Farrell angered after Castillo fails to run out grounder

The Red Sox signed Cuban outfielder Rusney Castillo to a seven-year, $72.5 million contract bn August 2014. Over parts of three seasons, the 29-year-old has a .679 OPS across 337 plate appearances in the majors and spent the vast majority of the 2016 season at Triple-A Pawtucket.

Castillo had a chance to start things off on the right foot in 2017, but that ship has already sailed. On Thursday against Northeastern at JetBlue Park, Castillo didn’t run out a routine ground ball. He claims he lost track of the outs. Manager John Farrell isn’t happy about the situation. Via Evan Drellich of the Boston Herald:

“Disappointing for a couple of reasons,” Sox manager John Farrell said. “One, he has lost the number of outs. Still, regardless of another of outs, getting down the line is controllable. And for a player in his situation, every little aspect of the game is important. That’s something that was addressed in the moment. He needs to execute the game situation. And for that matter, every player. But that one obviously stood out.”
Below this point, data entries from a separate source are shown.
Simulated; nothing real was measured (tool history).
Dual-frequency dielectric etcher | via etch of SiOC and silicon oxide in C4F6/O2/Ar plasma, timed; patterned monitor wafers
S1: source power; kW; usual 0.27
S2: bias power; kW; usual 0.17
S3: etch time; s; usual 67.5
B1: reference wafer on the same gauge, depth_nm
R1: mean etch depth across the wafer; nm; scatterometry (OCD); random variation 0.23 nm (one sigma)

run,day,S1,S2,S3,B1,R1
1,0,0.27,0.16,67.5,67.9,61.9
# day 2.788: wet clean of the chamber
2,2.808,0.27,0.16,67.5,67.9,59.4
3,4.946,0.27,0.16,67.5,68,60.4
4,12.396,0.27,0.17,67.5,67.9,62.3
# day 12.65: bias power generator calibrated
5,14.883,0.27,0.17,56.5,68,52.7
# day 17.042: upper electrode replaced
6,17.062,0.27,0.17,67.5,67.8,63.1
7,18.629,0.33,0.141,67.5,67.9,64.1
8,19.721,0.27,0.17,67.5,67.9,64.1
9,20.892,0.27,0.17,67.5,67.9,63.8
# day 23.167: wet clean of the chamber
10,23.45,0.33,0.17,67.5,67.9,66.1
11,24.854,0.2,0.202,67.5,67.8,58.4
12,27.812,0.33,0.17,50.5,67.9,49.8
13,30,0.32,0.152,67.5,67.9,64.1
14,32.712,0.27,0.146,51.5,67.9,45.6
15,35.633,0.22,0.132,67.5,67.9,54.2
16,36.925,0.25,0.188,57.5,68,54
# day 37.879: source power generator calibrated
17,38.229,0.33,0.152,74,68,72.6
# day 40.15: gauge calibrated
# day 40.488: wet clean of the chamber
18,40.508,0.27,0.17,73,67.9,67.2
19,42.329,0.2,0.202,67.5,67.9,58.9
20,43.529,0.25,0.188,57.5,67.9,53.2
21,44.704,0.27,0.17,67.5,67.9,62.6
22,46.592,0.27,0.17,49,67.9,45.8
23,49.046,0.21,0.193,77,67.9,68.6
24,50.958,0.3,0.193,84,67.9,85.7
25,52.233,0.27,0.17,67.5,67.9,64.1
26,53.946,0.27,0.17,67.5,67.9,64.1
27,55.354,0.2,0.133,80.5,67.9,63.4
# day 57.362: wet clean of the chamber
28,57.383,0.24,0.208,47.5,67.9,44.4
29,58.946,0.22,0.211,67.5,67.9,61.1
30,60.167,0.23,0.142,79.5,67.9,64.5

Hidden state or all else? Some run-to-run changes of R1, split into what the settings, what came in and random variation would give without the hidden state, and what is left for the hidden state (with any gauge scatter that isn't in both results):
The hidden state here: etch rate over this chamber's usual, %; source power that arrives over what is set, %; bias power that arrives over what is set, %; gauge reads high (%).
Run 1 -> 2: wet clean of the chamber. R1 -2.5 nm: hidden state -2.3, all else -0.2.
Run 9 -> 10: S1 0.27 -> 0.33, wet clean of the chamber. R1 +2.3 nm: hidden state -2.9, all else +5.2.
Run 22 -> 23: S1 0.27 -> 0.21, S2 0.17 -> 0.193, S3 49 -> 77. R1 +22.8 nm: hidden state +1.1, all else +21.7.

Everyone always makes far too big a deal about running out grounders. It’s a real nit to pick when it’s February 23 and your team just finished playing an exhibition game that is even more meaningless than the other exhibition games that will be played in the coming month.

That being said, Castillo has to prove himself to merit inclusion on the 25-man roster and that means dotting all his i’s and crossing all his t’s. Even if he went hitless all spring, Castillo could have at least said he couldn’t have done anything else better. But on day one, he already gave his team a reason to count him out.